Thanksgiving is a joke. Is our culture so lacking in sincerity that we cannot be true to our word even for one day? This is our so-called “day of thanks,” and yet it is immediately followed by the most fanatic few hours of mall-ravaging the whole world has yet to rival: Black Friday. Are we really so disingenuous as to forget the underlying morals of our traditions? Or have these traditions somehow become trademarked through the corporate world’s exploitation of our materialistic impulsiveness? Maybe it is not such a neat dichotomy because it certainly seems to be a combination of both.
I am not claiming to know exactly who is at fault for what I feel to be Thanksgiving’s insincerity, but what I do know is that I find it repulsive when the majority of Americans gather together every November to gorge in a gesture of “sincere thanks” only to sleep it off and then “shop ’til we drop.”

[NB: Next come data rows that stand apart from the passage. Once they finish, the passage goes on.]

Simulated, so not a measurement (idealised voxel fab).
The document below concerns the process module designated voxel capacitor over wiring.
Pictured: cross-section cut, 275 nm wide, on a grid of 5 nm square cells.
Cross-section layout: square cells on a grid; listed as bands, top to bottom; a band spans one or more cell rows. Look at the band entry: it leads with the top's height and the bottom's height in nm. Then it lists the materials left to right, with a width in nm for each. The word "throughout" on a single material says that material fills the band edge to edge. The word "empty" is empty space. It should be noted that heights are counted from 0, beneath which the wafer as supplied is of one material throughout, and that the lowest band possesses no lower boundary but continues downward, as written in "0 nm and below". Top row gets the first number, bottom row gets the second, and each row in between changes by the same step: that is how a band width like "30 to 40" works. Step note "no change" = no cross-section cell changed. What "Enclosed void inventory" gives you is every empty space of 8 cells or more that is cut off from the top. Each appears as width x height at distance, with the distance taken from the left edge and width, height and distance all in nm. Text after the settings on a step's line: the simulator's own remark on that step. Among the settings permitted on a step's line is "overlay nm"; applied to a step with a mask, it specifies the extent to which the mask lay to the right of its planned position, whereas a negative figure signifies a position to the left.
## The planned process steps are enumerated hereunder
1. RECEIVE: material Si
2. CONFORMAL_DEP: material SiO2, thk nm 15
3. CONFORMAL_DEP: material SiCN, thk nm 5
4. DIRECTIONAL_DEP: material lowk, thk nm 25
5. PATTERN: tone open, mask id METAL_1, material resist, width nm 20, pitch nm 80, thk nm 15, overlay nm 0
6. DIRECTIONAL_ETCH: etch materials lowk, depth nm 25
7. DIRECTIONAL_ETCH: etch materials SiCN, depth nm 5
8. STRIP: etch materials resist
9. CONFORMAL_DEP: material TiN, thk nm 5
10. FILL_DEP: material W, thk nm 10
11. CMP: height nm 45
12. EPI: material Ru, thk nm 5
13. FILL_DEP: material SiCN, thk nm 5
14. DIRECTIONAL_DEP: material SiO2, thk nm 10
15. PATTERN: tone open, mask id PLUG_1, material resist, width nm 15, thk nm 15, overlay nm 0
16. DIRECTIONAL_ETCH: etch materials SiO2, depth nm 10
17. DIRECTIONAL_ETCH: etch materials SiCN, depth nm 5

I feel that as a whole, Thanksgiving has become a mockery unto ourselves as a people and a spit in the face to those who are less fortunate. We must show a little repose this season. We must not get lost in this year’s consumerism circus, and we must truly think about what it means to be thankful in life and what it is best to be thankful for.
I am proud to be an American. I do not doubt for a second that America has accomplished great things. Our country lays claim to the most noble of liberties, but gluttony and artificiality are among none of them. So if we wish to establish the cultural dignity that we so confidently presume to possess, then I think it is high time that we give our shopping carts a rest and invest our efforts in what really matters: our families, our friends and our people.